Lagrangians independent of $x$

Question

In PDE Evans, 2nd edition, the following formula is printed as equation $\text{(9)}$ in §8.6 (on page 514):

$$\sum_{k=1}^n (L_{p_i}u_{x_k}-L\delta_{ik})_{x_i}=0 \quad (k=1,\ldots,n) \tag{9}$$

(The above formula is found in Example 1 on page 514. This Lagrangian is independent of $x$.)

Then the author goes on to say:

It is a simple exercise to confirm that these formulas follow directly from the Euler-Lagrange equation. The point is that Noether's Theorem provides a systematic procedure for searching for such identities.
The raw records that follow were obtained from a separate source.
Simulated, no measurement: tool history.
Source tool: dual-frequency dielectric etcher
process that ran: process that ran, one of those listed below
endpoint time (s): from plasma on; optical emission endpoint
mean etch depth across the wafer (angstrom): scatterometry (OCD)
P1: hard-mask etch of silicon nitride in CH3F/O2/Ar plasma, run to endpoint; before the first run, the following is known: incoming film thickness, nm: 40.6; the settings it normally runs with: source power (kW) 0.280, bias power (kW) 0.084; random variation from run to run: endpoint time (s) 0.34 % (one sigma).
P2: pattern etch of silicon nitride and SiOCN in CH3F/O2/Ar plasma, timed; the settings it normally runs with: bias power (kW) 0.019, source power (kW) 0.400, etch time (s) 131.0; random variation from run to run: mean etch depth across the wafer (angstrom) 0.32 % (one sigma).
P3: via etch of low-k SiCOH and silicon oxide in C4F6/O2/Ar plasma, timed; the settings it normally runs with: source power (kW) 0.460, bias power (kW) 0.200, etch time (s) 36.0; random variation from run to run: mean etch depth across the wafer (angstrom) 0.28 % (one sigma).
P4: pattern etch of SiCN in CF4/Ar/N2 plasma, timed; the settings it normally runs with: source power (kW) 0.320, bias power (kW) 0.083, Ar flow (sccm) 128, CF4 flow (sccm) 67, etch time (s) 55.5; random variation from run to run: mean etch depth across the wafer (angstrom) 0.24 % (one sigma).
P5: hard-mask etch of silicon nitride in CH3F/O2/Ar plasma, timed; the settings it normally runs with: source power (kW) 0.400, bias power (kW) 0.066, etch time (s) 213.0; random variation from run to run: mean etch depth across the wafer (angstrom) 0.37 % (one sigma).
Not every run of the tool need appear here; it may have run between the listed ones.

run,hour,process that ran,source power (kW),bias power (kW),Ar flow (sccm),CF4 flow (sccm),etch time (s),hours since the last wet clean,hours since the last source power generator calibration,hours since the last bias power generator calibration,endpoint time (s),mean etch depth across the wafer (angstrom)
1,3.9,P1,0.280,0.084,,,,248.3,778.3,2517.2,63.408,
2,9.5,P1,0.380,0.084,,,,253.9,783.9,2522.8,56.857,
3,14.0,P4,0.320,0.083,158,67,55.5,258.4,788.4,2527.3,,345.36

The Euler-Lagrange equation is printed in §8.1 (on page 456) as:

$$-\sum_{i=1}^n (L_{p_i} (Du, u , x))_{x_i}+L_z(Du,u,x)=0 \quad \text{in }U.$$

How can I use the Euler-Lagrange equation to derive $\text{(9)}$? (I do see that the two equations look very similar in form.)

Answer 1

To gain intuition it might be helpful to mention that in physics, if the Lagrangian density $L(z,p,x)$ does not depend explicitly on the "spacetime" point $x$, then the theory is said to possess translational symmetry. In such cases, the Noether's (first) theorem implies that the "canonical stress-energy-momentum tensor" $$ T_{ik}~:=~ L_{p_i}u_{x_k}-\delta_{ik}L $$ is "conserved" [i.e. satisfies a continuity equation in the sense of eq. (9)] if the EL eq. $$ \sum_i(L_{p_i})_{x_i}~=~L_z $$ is satisfied. In more detail,

$$\sum_i(T_{ik})_{x_i}~=~\sum_i(L_{p_i})_{x_i}u_{x_k}+\sum_iL_{p_i}u_{x_kx_i} -\sum_i\delta_{ik}\left\{L_z u_{x_i}+\sum_jL_{p_j} (p_j)_{x_i} \right\}~=~0,\tag{9}$$ Here we have used that $$ p_j~=~u_{x_j}~=~z_{x_j},$$ so that $$ (p_j)_{x_k}~=~u_{x_jx_k}. $$

Answer 2

$\newcommand{\udot}{\dot{u}} \newcommand{\uddot}{\ddot u}$Let us consider the ODE case in which there is only one independent variable $t$, for simplicity. A time-independent Lagrangian is a function $$ L=L(\udot, u), $$ and it gives rise to the Euler-Lagrange equation $$\tag{EL} \frac{d}{dt}L_{\dot{u}}-L_u=0,$$ the pedices denoting partial differentiation. If we want to recover the conserved quantity associated to time translation invariance, we can first compute the generator of the symmetry: $$ m(t)=\left.\frac{\partial }{\partial \epsilon}u(t+\epsilon)\right|_{\epsilon=0}=\udot, $$ then multiply the left hand side of (EL), obtaining $$\tag{1} \udot\uddot L_{\udot\,\udot}+\udot^2 L_{\udot\,u}-\udot L_{u}.$$We know from Noether's principle$^{[1]}$ that this expression must be a derivative, so we proceed to find it.

We use dimensional analysis: we assume that $u$ is dimensionless, that $t$ has the dimension of time $T$ and that $L$ has the dimension of action over time $ST^{-1}$. So $(1)$ has the dimension of $ST^{-2}$. In an expression of the form $$ (1)=\frac{d}{dt} F(u, \udot, L), $$ the term $F$ in the right hand side must therefore have dimensions $ST^{-1}$, the same as $L$. The most natural functions with those dimensions are $L$, $uL_{u}$ and $\udot L_{\udot}$. So we compute:
$$ \frac{dL}{d t}=\uddot L_\udot+\udot L_u, $$ and $$ \frac{d}{d t} \udot L_{\udot}=\uddot L_{\udot}+\udot\uddot L_{\udot\,\udot} +\udot^2 L_{\udot\, u}, $$ and there is no need to continue, as we already see that $$ (1)=m(t)\left(\frac{d}{dt}L_{\dot{u}}-L_u\right)=\frac{d}{dt}\left(\udot L_{\udot} - L\right).$$

In particular, if $u$ is a solution of (EL), then the quantity $\udot L_{\udot}-L$ is conserved. In this one-dimensional case, this quantity coincides with the Hamiltonian of the system, while in the multidimensional case one gets the energy-momentum tensor, as Qmechanic shows.

---

$^{[1]}$ In this case I prefer the use of the word principle rather than theorem.